AR Dictionary _ NetEase

***All rights reserved by NetEase

My Role: UX Researcher & AR Model Developer

Tool: Unity, JavaScript, C++

Team: NetEase Youdao Dictionary Team

Duration: Aug. 2020-Oct. 2020

I joined the team at a time when the basic concept of the product is created, and the first few iterations are produced. However, more test should be done to perfect the product, and future changes are all on me.

Almost no kids in the world like looking through paper dictionaries to remember vocabularies. Those are heavy, and too stressed for kids. However, in such a digital world, how about we move the dictionary onto AR video games? I bet that kids will fall in love with learning new vocabularies if they can see squirrels eating nuts in their bedrooms, or lions running just in front of them. That’s what the team was trying to achieve.

My job in this project was to keep going to design & perfect the current product based on the users’ feedbacks and research results, changing those received negative comments, and adding those may have positive effects to the product.

In addition, my job also includes selecting appropriate raw models and making them alive into the product, making sure that the product is end to end and responsive enough. By adding colorful and real skins and lively animations using Unity, I created more than 500 AR animation models.

The biggest takeaway was inspired by working with one of our developers

I’ll always remember that afternoon when I ran to the develop team with an excited idea about the product’s new version, while ended up being told that’s kind of impossible to achieve. That’s when I realized that designers are not excluded by developing, and that’s when I started to get my hands on coding. Having basic developing knowledge is so important even for designers to concept audacious but responsible ideas.

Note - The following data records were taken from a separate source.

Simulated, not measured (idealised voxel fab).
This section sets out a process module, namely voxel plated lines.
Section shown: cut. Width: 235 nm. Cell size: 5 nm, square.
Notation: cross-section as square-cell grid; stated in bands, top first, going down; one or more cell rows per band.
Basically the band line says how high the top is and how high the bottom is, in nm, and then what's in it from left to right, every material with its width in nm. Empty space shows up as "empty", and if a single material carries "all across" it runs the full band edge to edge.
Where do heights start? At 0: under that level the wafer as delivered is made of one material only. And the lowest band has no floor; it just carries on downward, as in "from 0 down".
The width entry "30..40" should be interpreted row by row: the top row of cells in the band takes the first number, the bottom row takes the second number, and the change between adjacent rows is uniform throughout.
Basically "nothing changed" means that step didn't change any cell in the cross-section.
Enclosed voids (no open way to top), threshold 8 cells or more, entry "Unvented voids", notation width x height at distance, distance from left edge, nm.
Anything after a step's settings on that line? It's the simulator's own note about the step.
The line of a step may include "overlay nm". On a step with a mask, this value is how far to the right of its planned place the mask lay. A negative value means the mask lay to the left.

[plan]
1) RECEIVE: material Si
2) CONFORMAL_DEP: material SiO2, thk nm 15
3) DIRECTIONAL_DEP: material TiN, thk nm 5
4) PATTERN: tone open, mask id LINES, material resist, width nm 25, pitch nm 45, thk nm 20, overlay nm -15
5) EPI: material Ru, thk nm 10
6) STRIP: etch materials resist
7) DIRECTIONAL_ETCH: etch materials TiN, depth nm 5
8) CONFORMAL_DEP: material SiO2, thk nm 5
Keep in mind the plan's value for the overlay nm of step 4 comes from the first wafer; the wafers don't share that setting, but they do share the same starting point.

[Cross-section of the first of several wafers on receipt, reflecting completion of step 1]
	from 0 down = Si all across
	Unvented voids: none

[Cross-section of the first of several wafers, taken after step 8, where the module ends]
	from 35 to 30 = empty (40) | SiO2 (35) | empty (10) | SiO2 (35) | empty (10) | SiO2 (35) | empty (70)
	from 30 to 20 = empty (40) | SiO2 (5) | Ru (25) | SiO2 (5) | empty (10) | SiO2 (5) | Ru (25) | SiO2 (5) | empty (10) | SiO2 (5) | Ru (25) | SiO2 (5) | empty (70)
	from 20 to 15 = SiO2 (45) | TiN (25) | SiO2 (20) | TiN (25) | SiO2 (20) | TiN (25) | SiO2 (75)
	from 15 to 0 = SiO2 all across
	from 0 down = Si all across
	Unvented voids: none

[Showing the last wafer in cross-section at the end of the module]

After equipping myself with some of the developing knowledge, I even helped the develop team develop those AR models to relative types of files in order to make those models adaptive to both IOS and Android devices. Then, I also tackled the duty to upload those files onto the application terminal control system to finish the whole developing process.

“Ridiculous Comments” Matter

“The monkey is scary!” I was a little shocked when I saw one of the usability test feedbacks. This is neither a technical problem nor a content issue, rather, it’s merely like an emotional complaint, however, it matters. It’s clear that the user or his/her child is annoyed by the monkey jumping in the phone screen, and that’s where we have to make changes. I then changed the monkey model in the later iterations, and was relieved that I might saved a kid who is afraid of scary monkeys. Designing products for children is highly responsibility-driven, and the designers should be so careful about what they are designing to avoid ethic issues.